Is if it is more efficient in terms of output/input or just more efficient in terms of output/area. Heat pumps are nifty little devices, but I seem to recall that the ones we messed with in physics class weren't terribly enegry efficient. I'd be interested to know if these new ones are a little better.

All the same, they sounds like fun things for extreme overclocking.

Re:What I am wondering

[Unknown+Bovine+Group]

The questions in my mind that the articles didn't (and seemingly never) address:

1) How long until I can go pick one up?
2) How many patents are going to keep the price of this sky high for the next 20 years?

Re:What I am wondering

[stilwebm]

From the article:

The new materials are almost as efficient as
mechanical heat pump systems, but for applications such as refrigerators and home heat pumps, the cost must come down.

Re:What I am wondering

[atrowe]

The problem with these heat pumps (and Peltier coolers) is that the cooler sucks heat away from the processor side and pushes it to the exposed side of the cooler. As an unfortunate side effect, the cooler GENERATES additional heat in the process.

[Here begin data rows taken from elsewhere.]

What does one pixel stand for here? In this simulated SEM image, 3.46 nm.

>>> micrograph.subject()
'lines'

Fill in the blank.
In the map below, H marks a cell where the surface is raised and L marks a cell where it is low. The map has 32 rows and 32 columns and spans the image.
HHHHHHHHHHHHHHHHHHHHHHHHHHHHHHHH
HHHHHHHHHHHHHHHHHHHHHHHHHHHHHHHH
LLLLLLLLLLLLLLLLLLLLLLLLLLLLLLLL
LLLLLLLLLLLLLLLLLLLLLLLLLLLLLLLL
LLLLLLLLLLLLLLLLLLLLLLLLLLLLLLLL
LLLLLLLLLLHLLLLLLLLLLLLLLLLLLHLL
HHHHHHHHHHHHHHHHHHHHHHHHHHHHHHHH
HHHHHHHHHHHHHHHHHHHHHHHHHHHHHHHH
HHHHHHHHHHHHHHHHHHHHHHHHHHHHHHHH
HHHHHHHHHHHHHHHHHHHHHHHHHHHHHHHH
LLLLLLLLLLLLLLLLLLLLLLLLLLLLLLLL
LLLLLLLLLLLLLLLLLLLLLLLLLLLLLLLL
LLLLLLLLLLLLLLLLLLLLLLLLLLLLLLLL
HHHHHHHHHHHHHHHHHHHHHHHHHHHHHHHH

As an example, if your processor generates 50 watts of heat output, the cooler might generate an additional 50. The processor itself would stay cool, but you're dumping a lot of extra heat into your case, requiring even more case ventilation.

Not very practical for most users.

Re:What I am wondering

[markmoss]

It's not the patents that will keep the price sky high. Follow the links down to the actual scientific publications and think about what it takes to make such a material...

Re:What I am wondering

[Tingler]

Tingler- Dictionary-carrying English speaker. I have no tolerance for poor spelling.

Re:What I am wondering

[Old+Wolf]

The impression I got from reading the article was that this device would generate up to 700W of electricity on its output lines (by converting the heat into electricity), and it would only require electricity input if you wanted to heat the target device

Water Cooler for Geeks?

[webword]

Are the geeks going to gather around them and gossip?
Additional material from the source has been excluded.